The Department for Environment, Food and Rural Affairs (Defra) is consulting on proposed changes to the producer responsibility regimes for Batteries and Packaging across the UK.
The consultation seeks evidence from packaging and batteries producers, producer compliance schemes and local authorities about the Government’s plan to help underpin a review of the waste plastic packaging target, and to support the Government’s analysis with WRAP and other partners to consider what further actions can be taken to ensure that the household waste recycling target is met.
The proposed changes to the producer responsibility regimes for Batteries and Packaging amend the:
- The Waste Batteries and Accumulators Regulations 2009.
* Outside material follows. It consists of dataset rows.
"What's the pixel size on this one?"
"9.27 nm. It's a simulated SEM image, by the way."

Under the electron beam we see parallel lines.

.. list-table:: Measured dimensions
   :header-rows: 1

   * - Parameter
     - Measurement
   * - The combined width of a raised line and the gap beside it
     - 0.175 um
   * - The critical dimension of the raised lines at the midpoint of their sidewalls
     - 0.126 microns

- Producer Responsibility Obligation (Packaging Waste) Regulations 2007.
- Producer Responsibility Obligations (Packaging Waste) Regulations (Northern Ireland) 2007.
The aim of the consultation is to reduce burden of producer responsibility obligations by improving effectiveness and is split into sections.
The Waste Batteries and Accumulators Regulations 2009
The consultation suggests the removal of the requirement for a Producer Compliance Scheme (PCS) to submit an operational plan, which are currently submitted annually by PCSs and outline how the scheme intends to operate in each instance the Environment Agency approves the plan and any changes.
There are also proposed changes to sign off arrangements. Currently, an “appropriate person” (legal company director) has to sign off a range of information provided by a producer to a scheme. The proposed change states that the appropriate person will be able to delegate this responsibility by requesting authority from the Environment Agency.
The final change in this section would affect approved battery treatment operators/exporters who submit reports on treatment/export levels. These reports currently need to be audited by independent auditor. The proposed change is to remove the requirement for an independent auditor to sign off the data.
Producer Responsibility Obligation (Packaging Waste) Regulations 2007 & Producer Responsibility Obligations (Packaging Waste) Regulations (Northern Ireland) 2007
The consultation proposes the removal of an operational plan for packaging producers who register direct with EA and for producer compliance schemes (PCS). An operational plan is a document submitted by a producer or scheme to the Environment Agency, outlining how they will meet obligations under the regulations. This document is submitted annually and then resubmitted throughout the year with updates.
In the case of PCSs it is proposed that some elements considered necessary for function of scheme, and currently covered by the operational plan are moved to be included within conditions of scheme approval. These elements include monitoring the accuracy of information provided by members, to acquire P(E)RNs in a manner which least hinders the abilities of other operators to purchase them and to maintain necessary financial resource and expertise to procure PRNs.
The second part of the consultation also discusses a change in approving body. There will be no change for current schemes but amends to wording from appropriate authority to appropriate agency will be made within the actual regulations.
Also proposed are changes to director sign off arrangements, which would make it possible for the current “appropriate person” (ie legal company director) to delegate their authority for certain sign offs to another person.
Call for evidence on impacts of new plastic flow figures
Business targets of 52% in 2016 and 57% in 2017 for plastic were set under the Packaging Regulations. This was based on understanding of proportion of packaging placed on the market by obligated producers.
However, the Plastic Flow report published December 2014 suggested that existing estimates of plastic packaging flows on the market had significantly over estimated the amount of plastic placed on the UK market.
The report’s best estimate for UK flow in 2013 is 2,260kt which is 332kt lower than previous estimate. This suggests producers are funding the recycling of a higher proportion of plastic placed on the market than previously thought.
The Government wants to collate info and evidence to understand impact of keeping current targets, reducing targets, or delaying date for meeting targets.
Call for evidence to support analysis of the options for meeting the 2020 household waste recycling target
The Government is committed to recycling 50% of waste generated within a household by 2020. The recycling rate currently stands at around 44%.
The Government is therefore undertaking a programme of work to understand the evidence and drivers for influencing recycling rates and the best interventions, working closely with WRAP and other stakeholders
The 2013 breakdown of PRN revenue subsidy suggests that around a third of the £111m total revenue was used to support the collection of household, and commercial and industrial packaging, whilst less than 0.5% of the total PRN revenue was spent on communications strategies.
The Government would like to understand if there are opportunities for the regimes to support local authority collection of waste packaging.
The producer responsibility regimes consultation will run from 27 March to 22 May 2015.